Bronze Gods Review
Yes, this yet another book review. I confess to reading more than writing of late – so this is all I have to contribute. At least it is a short read.
Bronze Gods is classed under steampunk – bet you never saw that one coming – and is blessed by its complete lack of zombies! However, steampunk naturally pairs with magic/paranormal in some fashion or another (this could be due to my habit of perusing the SciFi section in book stores) and this is no exception. In this case the husband and wife writing team of A.A. Aguirre selected the fey. I have read a few good things and a few really terrible things involving the fey. This one ranks on the good side.
As I sit here organizing my thoughts I am suddenly struck by how blasé I am regarding the book. It was good. It was enjoyable. Yet, I am not filled with passion. I didn’t love it. I was not consumed by the world depicted in the pages. Why?

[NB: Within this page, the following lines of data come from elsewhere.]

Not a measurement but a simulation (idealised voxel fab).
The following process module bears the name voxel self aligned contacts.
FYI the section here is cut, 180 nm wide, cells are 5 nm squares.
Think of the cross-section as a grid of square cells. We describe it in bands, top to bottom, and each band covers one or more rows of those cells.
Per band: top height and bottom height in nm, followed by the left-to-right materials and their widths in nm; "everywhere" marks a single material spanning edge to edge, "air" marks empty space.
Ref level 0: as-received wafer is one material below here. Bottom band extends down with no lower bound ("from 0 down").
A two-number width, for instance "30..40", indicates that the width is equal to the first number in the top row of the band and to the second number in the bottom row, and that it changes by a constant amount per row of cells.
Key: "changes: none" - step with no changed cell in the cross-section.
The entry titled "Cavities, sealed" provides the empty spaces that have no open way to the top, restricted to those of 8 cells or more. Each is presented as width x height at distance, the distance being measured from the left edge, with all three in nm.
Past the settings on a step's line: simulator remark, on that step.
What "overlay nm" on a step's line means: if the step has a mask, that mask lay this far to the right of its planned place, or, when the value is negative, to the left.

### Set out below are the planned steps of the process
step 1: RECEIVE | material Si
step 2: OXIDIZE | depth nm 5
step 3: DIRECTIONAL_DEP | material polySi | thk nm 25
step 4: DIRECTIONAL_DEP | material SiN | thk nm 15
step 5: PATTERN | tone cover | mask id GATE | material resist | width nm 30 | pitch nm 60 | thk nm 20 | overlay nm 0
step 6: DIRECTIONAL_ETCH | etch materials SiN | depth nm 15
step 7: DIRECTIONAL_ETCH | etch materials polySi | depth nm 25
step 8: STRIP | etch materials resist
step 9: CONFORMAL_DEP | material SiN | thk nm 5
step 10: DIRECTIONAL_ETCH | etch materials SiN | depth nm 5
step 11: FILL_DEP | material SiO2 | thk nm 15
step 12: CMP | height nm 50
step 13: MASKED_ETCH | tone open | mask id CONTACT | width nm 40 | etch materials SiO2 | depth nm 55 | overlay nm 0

The world was good. It was different, a setting that was not London or some version of. In fact, it seemed that they were setting the story in a world completely original – that was until they made a few references to the vikings. Suddenly Hy Breasil is another dimension connected to our world and reality. I found such a small detail strangely disappointing.
While Hy Breasil was filled with clockwork creations it felt largely modern in design and function – well, near recent. There were a few things, the description of clothing and the structure of society that maintained a link to more historic periods. Over all, the development of technologies and their implementations in the world gave it a more current feel.
The characters, the two lead detectives were interesting and fun – and yet. Mikani and Ritsuko had been partners for three years prior to our introduction to them. In all that time they seemed to have communicated almost nothing about themselves to their partner. It was strange the way they worked well together, yet felt as though this was their first case as a team. In three years, Ritsuko never asked Mikani about his family? It is not until the reader joins this duo that they commence discussions about their personal lives. No doubt many will rave about the chemistry between the two characters – and most days I would too. Except it seems conveniently sudden and largely unprofessional. As stated, they have been working together for three years already.
However, the biggest reason I would say this book is good but not great relates to the ending. Yes they catch the bad guy (and yes, I called it well before the end), but the last page clearly states this was only a minor boss. The big boss has not yet been revelled – please level up before proceeding to the next dungeon. Sigh. Why could this not be a single, self-contained plot? One of a series of cases that are not directly related to each other? Or at the very least don’t appear connected to begin with.
There are a few things I am still uncertain about in the story itself. Can you call them plot holes when the main characters point out that inconsistances implicate a different master mind? One occurs when the suspicious man demands the list from a mob boss – how did he know about the list of names? Second, how did no one notice the old House family did not die off as otherwise believed?
I fear any sequels will drift to the magical and illogical. I foresee this series rapidly entering the circus of stupid. Either I am correct in identifying Miss Wright’s father as the master manipulator and everything is blindinly obvious. Or the authors will attempt to suprise and astound us with cunning misdirection that ultimately ruins the flow of the story.
In summary, a good first book – not a great one – and beware of the sequel. It is apt to be dumb.